Lesson 9 - The Proportional Controller

The Controller has three different (user-selected) control methods by which it determines the Controller output. In the previous Lesson, we looked at one of the those methods (a Deadband Controller). As we saw, the Deadband Controller produces an output that switches abruptly between two states: a specified flow (the Flow Capacity) or zero flow. That is, it does not adjust flows in a continuous manner; it simply abruptly turns flows on and off.

In some systems, however, you may want to have your Controller respond in a continuous and gradual manner:

• In some cases, the control system you are trying to represent may actually respond continuously (or near continuously): it automatically and continuously adjusts inflows/outflows (e.g., by changing a pumping rate or controlling a valve) in response to the current value of the process variable.
• In other cases, the system is not actually continuously adjusted in real time, but over the timescale of interest, can effectively be considered to respond in a gradual and continuous manner. That is, you are not necessarily trying to explicitly represent the control process in a detailed way. Instead, what you want to do is represent the “lumped effect” of the various actions taken by the system’s operator that result in a system that smoothly approaches and closely tracks the target.

In both of these cases, we need a Controller that responds smoothly (as opposed to abruptly like the Deadband Controller). In this Lesson, we will explore a second type of Controller that supports such a response: the Proportional Controller.

In order to illustrate how a Proportional Controller works, we will look at a simple example. Go to the “Examples” subfolder of the “Basic GoldSim Course” folder you should have downloaded and unzipped to your Desktop, and open a model file named Example5_Proportional_Controller.gsm.
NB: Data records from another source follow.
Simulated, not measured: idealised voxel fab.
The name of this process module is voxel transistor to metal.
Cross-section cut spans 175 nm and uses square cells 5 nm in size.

In this model, a Pond starts at a volume of 200 m3 and has a constant uncontrolled inflow of 5 m3/day (i.e., you have no control over this inflow). We want to use an Outflow Controller to adjust the outflow rate so that the pond gradually and smoothly approaches a target volume of 50 m3.

A Proportional Controller continuously adjusts the output such that it is proportional to the current error.

The error is the difference between the current value of the process variable and the target. Hence, unlike the Deadband Controller (whose output is either zero or a specified value), the output of a Proportional Controller can vary continuously between some maximum value and zero.

How the error is calculated is a function of whether the Controller is an Inflow or Outflow Controller:

• Outflow Controllers: Error = Process Variable – Target
• Inflow Controllers: Error = Target – Process Variable

The output is then computed as follows:

Output = Min (Max (Bias + Proportional Gain*Error, 0), Flow Capacity)

As indicated by the equation, GoldSim starts by computing the output as Bias + Proportional Gain*Error. That is, the output is linearly proportional to the error. Note, however, that there are two constraints imposed:

• The output cannot be less than zero. This could happen if the Error was sufficiently negative.
• There is a maximum value for the output (the Flow Capacity). In this example, the Flow Capacity is 25 m3/day.

Hence, when you select “Proportional” as the Method, there are three additional inputs that must be provided: the Target, the Bias and the Proportional Gain:

The Target, of course, is the value you are trying adjust the Process Variable toward (in this example, 50 m3). The Bias is the value of the output when the error is zero (i.e., it has the same dimensions as the Process Variable). The Proportional Gain has dimensions of inverse time, and represents how strongly the Controller responds to the error. The larger this number, the quicker it responds. The Bias and Proportional Gain can be thought of as “tuning parameters”. That is, you will need to experiment with these two parameters to achieve the performance you desire.

Let’s run this model and view the time history result:

As can be seen, the volume gradually and smoothly approaches the target.

This example is very simple in that the uncontrolled inflow rate that the Controller is trying to compensate for to adjust the volume is constant. In most models, this will not be the case. That is, there will be uncontrolled inflows and/or outflows impacting the process variable (in this case, the volume in a pond) and these will likely be variable instead of constant.

To illustrate this, let’s consider another example. Go to the “Examples” subfolder of the “Basic GoldSim Course” folder you should have downloaded and unzipped to your Desktop, and open a model file named Example6_Proportional_Controller.gsm.

This example is identical to the previous example with three differences:

• The model is run for 200 days (instead of 100 days).
• The initial volume in the pond is 50 m3 (i.e., it is at the target value).
• The inflow rate is not constant, but varies considerably (slowly oscillating and increasing).

Let’s run this model and view the time history result:

As can be seen, the Controller is unable to effectively manage the volume and return it to the target. It oscillates (like the inflow rate) around the target, and increasingly diverges from it.

Clearly, in a situation like this, the Proportional Controller is not effective. Fortunately, there are two different ways to address this and get better performance. One is to improve the way we specify the two tuning parameters (the Bias and the Proportional Gain). In particular, in order for the Proportional Controller to perform well in this situation, we need to define the Bias as being time-variable (instead of constant). We will discuss the best way to do that in the next Unit (Unit 9, Lesson 9). A second way to improve this performance is to use a different Controller method: the PID Controller. We will discuss this in the next Lesson.